From left to right:
Astrid von Kotze
Popular Education Programme
University of Cape Town
Abstract – The Global Citizenship Programme (GCP) is a voluntary learning and development programme run at the University of Cape Town, South Africa. It challenges privileged students to confront their responsibilities as citizens and asks them to consider how they can contribute to addressing the huge inequalities in South Africa. How will they take their place in the world, responsibly and respectful of all living things?
What is a global citizen? The 2015 Global Citizenship Programme (GCP) at the University of Cape Town, South Africa, kicked off with an orientation workshop asking prospective participants to define what they understood to be a “global citizen”. Working in groups, 120 students from six faculties formulated their own definitions: “It begins with the right attitude”, said one group, and others described what this would be: “someone who is open-minded, critical thinking, willing to understand by ‘stepping out of his/her comfort zone’”, “someone who makes an active effort to recognize differences and shows tolerance towards an interconnected community of mutual understanding and equality”. A global citizen would feel “actively responsible for doing her/his part” in the world, on the basis of the belief that “the core social, political, economic and environmental realities of the world should be viewed through a global and local lens”.
Soudien (2006: 114) has argued that in the relationship between education and citizenship we need to both teach young people their history and culture in order to “build their dignity and feelings of self-worth” and provide young people with the “high skills knowledge – the cultural capital – that will enable them to operate within the complexity of a globalised world”. Like others, he has called for universities to play a more active role in building more “civic minded global citizens”.
The GCP is an extracurricular programme providing students with an opportunity to engage critically with contemporary global issues and reflect on questions of social justice.
GC2 students learning on site in Lavender Hill at the community based organisation Mothers Unite run by local women, © Sue Gredley
It is voluntary and not credit-bearing; however, it is recognized on students’ academic transcripts as a UCT short course. Over the past 5 years, around 1000 students representing all the faculties and different levels of study have completed one or all three of the GCP short courses: Global Debates, Local Voices (GC1), Service, Citizenship and Social Justice (GC2), and GC3 which requires students to log 60 hours of community service and write a reflection essay once this is complete. Let us take a closer look at the topics and various modes of engagement in GC1 and the commitment shown by students completing GC2.

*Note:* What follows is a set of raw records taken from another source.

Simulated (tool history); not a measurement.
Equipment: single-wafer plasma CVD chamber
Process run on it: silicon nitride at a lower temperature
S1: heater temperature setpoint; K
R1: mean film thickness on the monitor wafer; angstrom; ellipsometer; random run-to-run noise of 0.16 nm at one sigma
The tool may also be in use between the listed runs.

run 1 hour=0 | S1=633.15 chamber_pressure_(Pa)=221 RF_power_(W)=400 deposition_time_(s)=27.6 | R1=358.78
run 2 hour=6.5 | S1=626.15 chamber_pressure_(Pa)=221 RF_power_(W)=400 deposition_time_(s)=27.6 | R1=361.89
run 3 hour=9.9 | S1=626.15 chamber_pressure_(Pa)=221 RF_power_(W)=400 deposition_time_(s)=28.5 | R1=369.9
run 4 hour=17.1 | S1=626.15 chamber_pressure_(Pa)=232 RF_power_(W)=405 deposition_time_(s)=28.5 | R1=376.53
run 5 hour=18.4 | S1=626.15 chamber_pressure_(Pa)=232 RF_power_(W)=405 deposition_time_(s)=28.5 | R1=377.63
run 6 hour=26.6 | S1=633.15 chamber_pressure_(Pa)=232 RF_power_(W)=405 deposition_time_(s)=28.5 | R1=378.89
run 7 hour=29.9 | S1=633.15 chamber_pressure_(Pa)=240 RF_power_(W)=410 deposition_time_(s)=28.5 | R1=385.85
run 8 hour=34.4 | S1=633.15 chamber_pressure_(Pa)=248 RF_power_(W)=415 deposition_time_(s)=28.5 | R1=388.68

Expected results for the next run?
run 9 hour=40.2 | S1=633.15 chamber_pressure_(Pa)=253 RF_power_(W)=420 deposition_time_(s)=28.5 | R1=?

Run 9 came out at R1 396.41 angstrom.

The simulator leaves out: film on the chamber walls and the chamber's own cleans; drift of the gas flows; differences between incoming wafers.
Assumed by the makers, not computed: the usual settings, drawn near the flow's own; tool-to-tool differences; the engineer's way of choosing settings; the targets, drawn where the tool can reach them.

The University of Cape Town is arguably the most prestigious and internationally well-known university in South Africa and it attracts large numbers of (middle-class) students from other countries all over Africa (and elsewhere). For some, the idea of a programme to prepare students as “global citizens” might be driven by the desire to improve the university’s global standing within the international competition for post-graduate high-fee paying students; others may be motivated to venture beyond purely academic offerings out of a sense of social responsibility, especially in the face of the rampant inequalities in South African (and global) society. For the programme designers, the GCP is underpinned by the belief that students should identify injustices, recognize their own privilege in being able to enjoy rights and freedoms that are not equally shared by others, and then take their place in the world and try to make a change, responsibly and respectful of all living things.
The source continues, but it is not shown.